Newcastle Noir 2016

A while ago I purchased a weekend ticket to this event. But this has turned out to be an emotionally charged weekend with my son returning from Nicaragua after a three month trip.

Here he is arriving at Heathrow yesterday – a beautiful boy turned into a wonderful young man who has learned a lot of South American Spanish, how to milk cows, chop wood, make water filters and teach about sustainability.

cometh the young man

So I have only got to a couple of the panels this weekend.

Brit Noir with Barry Forshaw compering the panel and promoting his new book on Brit Noir. On the panel were Helen Cadbury, Susi Holliday, Amanda Jennings and Sarah Ward.

brit noir

Helen has written two books in the Sean Denton series – To Catch a Rabbit and Bones in the Nest.

Susi has written Black Wood, set in a small fictional town called Banktoun, in Scotland and has another in the series, due for release on 5th May called Willow Walk.

Amanda has written a number of standalone psychological thrillers, including the recently released In Her Wake.

Sarah is writing a series of crime stories investigated by Inspector Francis Sadler and set in Derbyshire in the Peak District. The first, In Bitter Chill was released in 2015 and the second, A Deadly Thaw, will be published in September 2016.

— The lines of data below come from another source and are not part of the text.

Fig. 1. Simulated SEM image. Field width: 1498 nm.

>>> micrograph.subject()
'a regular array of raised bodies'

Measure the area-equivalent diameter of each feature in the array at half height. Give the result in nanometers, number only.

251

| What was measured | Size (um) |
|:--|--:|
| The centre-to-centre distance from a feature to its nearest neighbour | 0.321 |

Discussion centred around:

  • The role of women in crime fiction – from women as writers and readers (apparently 80% of crime fiction readers are women), to women as protagonists and also antagonists or perpetrators within different crime subgenres such as domestic noir.
  • The importance of titles and the fact that certain words should be in crime titles e.g. bones, death etc.
  • New genres appearing e.g. grip lit. When Barry asked the panel what that meant, Amanda quipped that it means the book is really slippery and you have to grip onto it hard to read it.
  • Whether genres were helpful or not – to writers, to readers or to marketeers.

During the course of this panel, the general agreement was that crime fiction is getting slicker and more sophisticated than ever before and it is great to be a part of that.

Nordic Noir with Dr Jacky Collins of Northumbria University (and chair of the organising committee of Newcastle Noir ) compering the panel of guests – Gunnar Staalesen, Mari Hannah, Kati Hiekkapelto and Jónína Leosdóttir.

Nordic Noir panel

Gunnar’s novels are set in Bergen and feature a private detective called Varg Veum. The most recently available in the UK, We shall inherit the wind is an investigation into the disappearance of a wind farm inspector.

Mari has written a series of detective novels set in Newcastle upon Tyne, featuring DCI Kate Daniels, but most recently began a new series with The Silent Room which features an investigation in Norway into corporate greed.

Kati’s third in a series about immigration and refugees, The Exiled, is due out in August 2016.

Jónína’s novels are not yet available in English although this will hopefully be rectified soon.

Discussion revolved around:

  • Crime fiction and social commentary.
  • The importance of running and relaxation in the life of a creative writer.
  • That rather than there be separate style of British crime writing and Scandinavian crime writing, rather there is now more of a European style of crime writing to which we all lean.

I love going to crime writing conferences as I usually meet up with some of my favourite authors. Today I met up with Lucy Cameron, whose debut novel Night is Watching is due out in November 2016. I also met up with Janet O’Kane and Alison Taylor-Baillie. Here’s a photo of the three of us, from left-to-right Janet, Alison, and myself.


Janet has written two novels – No Stranger to Death and Too Soon a Death – set in the fictional town of Westerlea, in the Scottish Borders and Alison has written Sewing the Shadows Together, set in Portobello and in Edinburgh.

So despite being a short visit to the festival, as usual I’ve come away supercharged with lots more ideas and more books queued on my kindle!